Coffee. I awoke at 5:30 to the beautiful music of a river running from its source and all I could think about was coffee. Today we would hike, so I dressed accordingly and slathered on the sunscreen.
My two goals for this trip were: to not get sick and to not get sunburned. So far I was doing well on both counts, despite a 24-hour bug running through a few of the students and hours outdoors under the near-equatorial sun.
I packed the sunscreen and first aid kit in my daypack. I tucked in a light, long-sleeved shirt for when the sun became too much for me. I filled up my water bottle and packed that away as well.
I knew the coffee would be close to percolated so I grabbed my binoculars and headed down to the dining area of the ecolodge.
We watched the parrots, toucans, and a heron while the smells of eggs and bacon frying wafted out to us.
Take a Hike
After breakfast we started hiking away from the ecolodge and back up river to where a basket and pulley system crossed the river. Four students at a time shuttled themselves over to the other side of the Pacuare as the locals had done for generations.
It took an hour to get everyone across. Then we started to hike up. And up. And up. Through the rainforest, over creeks, into fields under the bright mid-day sun. I hung out at the back of the pack to help sweep. It’s a great place from which to cheerlead too. We paused briefly in the shade of the awning of a community center before continuing on into the center of the hillside village. We found a little store where the students bought ice creams (as did I), Cokes, and machetes (as you do…).
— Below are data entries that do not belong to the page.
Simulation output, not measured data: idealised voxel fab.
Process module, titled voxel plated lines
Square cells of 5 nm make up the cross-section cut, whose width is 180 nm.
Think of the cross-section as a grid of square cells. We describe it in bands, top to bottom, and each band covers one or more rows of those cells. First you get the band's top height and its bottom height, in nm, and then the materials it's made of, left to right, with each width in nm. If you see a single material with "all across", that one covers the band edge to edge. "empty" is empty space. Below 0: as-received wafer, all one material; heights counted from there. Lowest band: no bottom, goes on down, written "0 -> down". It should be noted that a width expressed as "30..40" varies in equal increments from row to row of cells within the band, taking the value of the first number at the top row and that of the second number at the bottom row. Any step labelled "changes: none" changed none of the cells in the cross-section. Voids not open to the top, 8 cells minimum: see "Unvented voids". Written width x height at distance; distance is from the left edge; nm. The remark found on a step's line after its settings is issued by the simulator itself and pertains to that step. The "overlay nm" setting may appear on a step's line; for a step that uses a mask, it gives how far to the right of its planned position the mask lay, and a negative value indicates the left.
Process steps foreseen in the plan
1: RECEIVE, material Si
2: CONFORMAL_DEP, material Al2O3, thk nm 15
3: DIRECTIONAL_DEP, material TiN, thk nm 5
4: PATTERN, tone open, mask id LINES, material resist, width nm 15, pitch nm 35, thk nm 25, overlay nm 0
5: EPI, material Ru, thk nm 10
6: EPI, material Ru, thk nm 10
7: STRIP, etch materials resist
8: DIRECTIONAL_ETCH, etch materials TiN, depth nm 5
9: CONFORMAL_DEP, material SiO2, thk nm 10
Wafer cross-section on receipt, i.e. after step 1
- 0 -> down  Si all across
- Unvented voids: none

We stopped at the primary school where our raft guide David had attended school for a few years. The kids, who were on a lunch break, were excited to see our students, played hackey sack, and took selfies with us.
Mariposa del Pacuare Project
We couldn’t stay. We continued hiking up to the Mariposa del Pacuare project, a butterfly farm run by Mario Achoy with help from Rios Tropicales owner Rafael Gallo. We enjoyed lunch and then Mario showed us around the butterfly farm where we could see pupa and adults for ten varieties of butterfly.
We hiked a little further to a 2,400+ acre rainforest reserve where we planted walnut and almond trees to aid the reforestation efforts.
We hiked back down the gorge via 900 steps (someone counted?) and crossed a suspension bridge, arriving back at the lodge downstream from where we’d crossed earlier that morning. We’d been out nearly eight hours and I felt amazing. Some of the students may have been a little worse for wear but all in all there were a lot of happy faces.
Each night in Costa Rica ended with a short lesson. The students had done much of their coursework online before leaving Ontario. But there were a couple of modules that were better suited towards live discussions.
At the end of this particular night, I let the students who weren’t feeling 100% know which room was mine (just in case) and headed off to sleep.